Good evening, dear readers!
I’ve been tired on and off all day today. Instead of buying coffee like I wanted, I decided against it. After my 10:30 a.m. class, I felt more wide awake. I walked with my boyfriend to each of his prof’s respectable doors, waiting outside in the hall whenever he stopped and talked to them. We went and ate lunch with a couple of our mutual friends, Jacob and Leon, before parting ways. (I was done with classes for the day, and Rory needed to go to his last two classes of the day.)
Now, it’s almost 10:00 p.m. Rory went with a friend of his to Improv Club. I would’ve gone, but I still need to read Gretel Ehrlich’s Islands, the Universe, Home. That’s probably all I’ll get done in terms of homework tonight. I’ll have to work on reading more of Bastard out of Carolina tomorrow.
I realized that I am graduating in 87 days, or 2 months and 26 days.
Morris has been my home away from home for five years. I’ve enjoyed attending my classes. It will feel weird not needing to write a paper, at least for a while. I don’t plan to attend grad school. I still have no idea what I’m going to be doing after college.
The college fair is a week from this coming Friday. I learned from my lecture last night that I needed to have prepared an elevator pitch for the fair. I’m now seriously considering letting my mom drive me down, because otherwise I’ll stumble through this new experience. I’ll feel lost if I go there alone.
Now, I know that sounds like I’m just wanting my mom to hold my hand. But with her by my side, I’ll feel a little less freaked out about meeting various companies. Over the years, I’ve gained confidence and independence in ways that I wouldn’t have received if I hadn’t gone to Morris. (I knew that I wanted to go to college; Morris felt like a good fit for me.)
I’ve gone from calling home about what I should do on a Friday night to an adult who can make her own decisions. Even though I’ve gained life experience and confidence at Morris, I will continue to learn and grow after my time here in school. College life is structured, safe, and very stressful at times. The real world seems less predictable to me, a whole new set of tasks and problems that I’ll need to complete.

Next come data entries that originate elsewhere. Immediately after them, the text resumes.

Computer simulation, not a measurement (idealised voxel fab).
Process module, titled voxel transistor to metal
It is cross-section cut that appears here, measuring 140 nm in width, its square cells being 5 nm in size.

Some days, I worry that I haven’t retained enough information. Yes, I save all of my notes, but I don’t always have time to read through them. I doubt my abilities as an English major and a writer.
The wonderful thing about this dilemma is that I have support. My friends, family members, and my boyfriend all believe in me.
I just need to trust in myself and my skills. I also need to trust that God has a plan for me.